Thursday, April 16, 2009

Science and Its Misapplication

Science is observation.

It is the systematic search for knowledge – a striving to understand the reality that we live in. It’s exciting and fun in the same way that it is exciting and fun for a young child to discover the environment that she is placed in – touching, feeling, and tasting everything. The skill with which we observe is at a much higher level, but the basic process and motivation are the same. We want to know what is going on around us.

Science is limited.

Because science is observation, the only knowledge that we can attain using it is knowledge that can be obtained through first hand observation and inference. Anything else is not science. If you hear your science professor tell you that the Earth is round and believe him, this is not science – even though she is a science professor. If your mother tells you that the stove top is hot and you believe her – this is not science.

Science is not enough.

It is sheer arrogance to think that through direct observation we can get a hold of enough knowledge to make good decisions about how to live. To re-use a previous example: if when you were a child and your mother told you the stove top was hot – the best approach is not the empirical one. Similarly, you don’t need to directly observe the effects of a severe car accident to believe those who tell you that it is important to wear a seat-belt when riding in or driving a car. Imagine how many problems we would have if before we made a life decision we had to systematically observe the exact same situation – it would be paralyzing – and ridiculous.

Science evolves.

All of these things should be fairly self-evident – I think most people would agree that science is about observation and that there is knowledge out there that isn’t observable. However, I think a lot of people miss that scientific understanding about a particular bit of knowledge evolves and is often times found to be downright wrong – to say that again with a more positive angle – scientifically obtained knowledge is constantly refining, drawing closer to the actual state of reality. Take gravity for instance – Newton was pretty sure he figured that one out – but it turns out there are situations where gravity doesn’t work like he thought. Or take tree rings – trees are typically expected to add a single ring for every year that they are living – however conditions have been observed where trees either add extra rings or don’t add any rings – contradicting previously held assumptions.

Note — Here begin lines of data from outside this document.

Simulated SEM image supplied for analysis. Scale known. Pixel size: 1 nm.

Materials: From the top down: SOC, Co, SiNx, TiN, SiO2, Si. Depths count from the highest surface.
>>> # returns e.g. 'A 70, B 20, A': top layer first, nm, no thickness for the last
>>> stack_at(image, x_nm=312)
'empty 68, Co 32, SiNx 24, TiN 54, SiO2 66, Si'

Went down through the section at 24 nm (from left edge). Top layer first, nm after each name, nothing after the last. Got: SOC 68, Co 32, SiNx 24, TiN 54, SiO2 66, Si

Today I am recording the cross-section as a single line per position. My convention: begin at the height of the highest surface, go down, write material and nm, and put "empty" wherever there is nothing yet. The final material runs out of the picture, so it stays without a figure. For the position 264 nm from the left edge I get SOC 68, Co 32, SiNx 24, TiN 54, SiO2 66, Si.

So to finish – it is important to remember that when thinking through life’s big issues: scientific observation is a phenomenal tool that we’ve developed however it is not the Inerrant Complete Answer to Everything™. Also, when thinking through a particular issue, if it is important to you to use science, it is not “more scientific” to believe someone whose profession is science as opposed to believing someone of another profession – both are faith.


Kevin Fleming said...

Excellent post Kyle and good understanding to the definition of science. I took a history of science once where the professor argued that science is evil because it create the Atomic Bomb. I argued that "science" is not evil or good. It is the pursuit of knowledge. What is done with that knowledge, in the case of the atomic bomb, by politicians, can have an attached moral value. Anyway, good separation.

I would add though that science can be used to project possibilities based on observation although the actual event may not be observed. Example:

Train is seen going into the tunnel, train is seen leaving the tunnel. We can extrapolate through other observation (an object must move through space) that the train must have gone through the entire tunnel. Maybe not complete truth (the train quantum jumped or something), but probably a strong assumption based upon previous observation. To apply this principle to some of your examples. If I had put my hand near a fire earlier, I could make an assumption that the stove also would burn like the fire did. I do not need direct observation to derive likely truth.

Kyle said...

I agree - that's the bit I left out - prediction. I may write a post just on that - I will have to read up on it first though.